The experimental data presented in this section was obtained by running the experiments on the high-end edge device (HP) used for the performance evaluation. Two sets of experiments are used, one for each step presented above: first using the video play-back with automatic user input as in the previous section (later denoted as the reference video). Second, using a mocked smartphone client, i.e. the video frames are directly used as input on the edge server, due to the slow down created by the binary analysis tool. In this second experiment set, separate runs were conducted for video input alone, and for video and user input combined.

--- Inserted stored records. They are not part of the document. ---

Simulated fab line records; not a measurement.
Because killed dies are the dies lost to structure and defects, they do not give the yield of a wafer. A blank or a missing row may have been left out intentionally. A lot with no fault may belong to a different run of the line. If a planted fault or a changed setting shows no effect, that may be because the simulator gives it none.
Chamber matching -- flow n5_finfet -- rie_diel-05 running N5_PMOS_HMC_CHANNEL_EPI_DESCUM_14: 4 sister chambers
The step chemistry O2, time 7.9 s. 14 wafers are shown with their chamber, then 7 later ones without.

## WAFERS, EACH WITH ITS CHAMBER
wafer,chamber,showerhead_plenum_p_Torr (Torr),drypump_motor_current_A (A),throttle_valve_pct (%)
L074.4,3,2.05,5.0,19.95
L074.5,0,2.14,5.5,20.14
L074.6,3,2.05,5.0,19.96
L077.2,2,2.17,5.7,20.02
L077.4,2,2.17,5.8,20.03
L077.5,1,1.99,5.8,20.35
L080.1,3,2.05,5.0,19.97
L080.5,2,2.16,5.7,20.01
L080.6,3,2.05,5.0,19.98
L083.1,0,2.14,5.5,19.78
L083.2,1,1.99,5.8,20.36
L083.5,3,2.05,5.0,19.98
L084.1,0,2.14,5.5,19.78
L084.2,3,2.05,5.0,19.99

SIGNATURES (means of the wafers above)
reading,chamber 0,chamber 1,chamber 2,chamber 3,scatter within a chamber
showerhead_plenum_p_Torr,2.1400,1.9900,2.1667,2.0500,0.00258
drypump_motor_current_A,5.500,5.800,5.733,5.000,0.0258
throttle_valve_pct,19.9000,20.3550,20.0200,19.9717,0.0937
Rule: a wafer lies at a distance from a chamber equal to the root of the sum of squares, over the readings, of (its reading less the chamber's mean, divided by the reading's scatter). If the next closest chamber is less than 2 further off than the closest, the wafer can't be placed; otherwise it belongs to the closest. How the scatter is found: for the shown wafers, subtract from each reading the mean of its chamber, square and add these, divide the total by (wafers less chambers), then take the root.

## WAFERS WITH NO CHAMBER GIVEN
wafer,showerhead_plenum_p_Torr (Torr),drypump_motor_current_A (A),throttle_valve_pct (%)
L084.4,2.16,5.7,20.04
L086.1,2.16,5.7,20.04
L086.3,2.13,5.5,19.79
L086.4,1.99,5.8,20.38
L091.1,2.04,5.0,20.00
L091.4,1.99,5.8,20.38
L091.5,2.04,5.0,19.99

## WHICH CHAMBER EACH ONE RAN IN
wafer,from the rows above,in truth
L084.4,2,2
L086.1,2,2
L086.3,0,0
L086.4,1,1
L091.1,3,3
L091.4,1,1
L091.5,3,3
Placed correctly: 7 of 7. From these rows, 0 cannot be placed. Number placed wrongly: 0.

The experimental data gathered was analyzed using different statistical techniques. First, the data obtained is plotted using histograms in order to visualize how the data behaves. In addition, descriptive statistics such as the mean, median, maximum and minimum values are presented. The presence of one or several modes in the data is also studied. The mode of a set of values is the value appearing most often [31]. It appears as a local maximum in the probability density function of the data distribution. In some distributions, there are several such local maxima. In this case the data is multimodal and the different modes can be identified by statistical tools. When necessary, the Kolmogorov-Smirnov (KS) test and Pearson’s chi-squared test are used. These are two statistical tests for studying different similarity indicators that are suitable for comparing two distributions. The KS test measures the maximum difference between two cumulative distribution functions and its result can be seen as describing the divergence of the two distributions, and the Pearson’s chi-squared test, measures the difference between the histograms of two empirical distributions [25]. For this statistical analysis, we used a significance level of 5%.

Computation demand

Characterizing the computation demand is not a straightforward task. In the literature, the computation demand is sometimes not quantified but described in generic categories such as “High” or “Low” [17, 18]. When it is quantified, the metric chosen varies and the numbers are provided without explaining how they were obtained. In this study, two metrics are used for quantifying the computation demand: the number of cores used and the number of instructions executed for running a task.

Number of cores

For characterizing the CPU load of MR-Leo, the CPU use during running the edge processing part of the application was logged on the edge device. The result is that the application requires the power of three cores. This can be seen in Fig. 6, showing a histogram of the CPU usage values recorded during 30 experimental runs. On the figure, the maximum CPU utilization goes up to 226%, i.e. the application requires the equivalent of two cores utilized at 100% and a third one utilized at 26%, so the power of three cores is neededFootnote 7.

Fig. 6
figure6

Measured CPU use per second

Since the top tool needs to be started/ended a bit before/after the video is streamed from the end device, the measurements include a few seconds where MR-Leo is almost idle. That is the reason for the leftmost bar on Fig. 6.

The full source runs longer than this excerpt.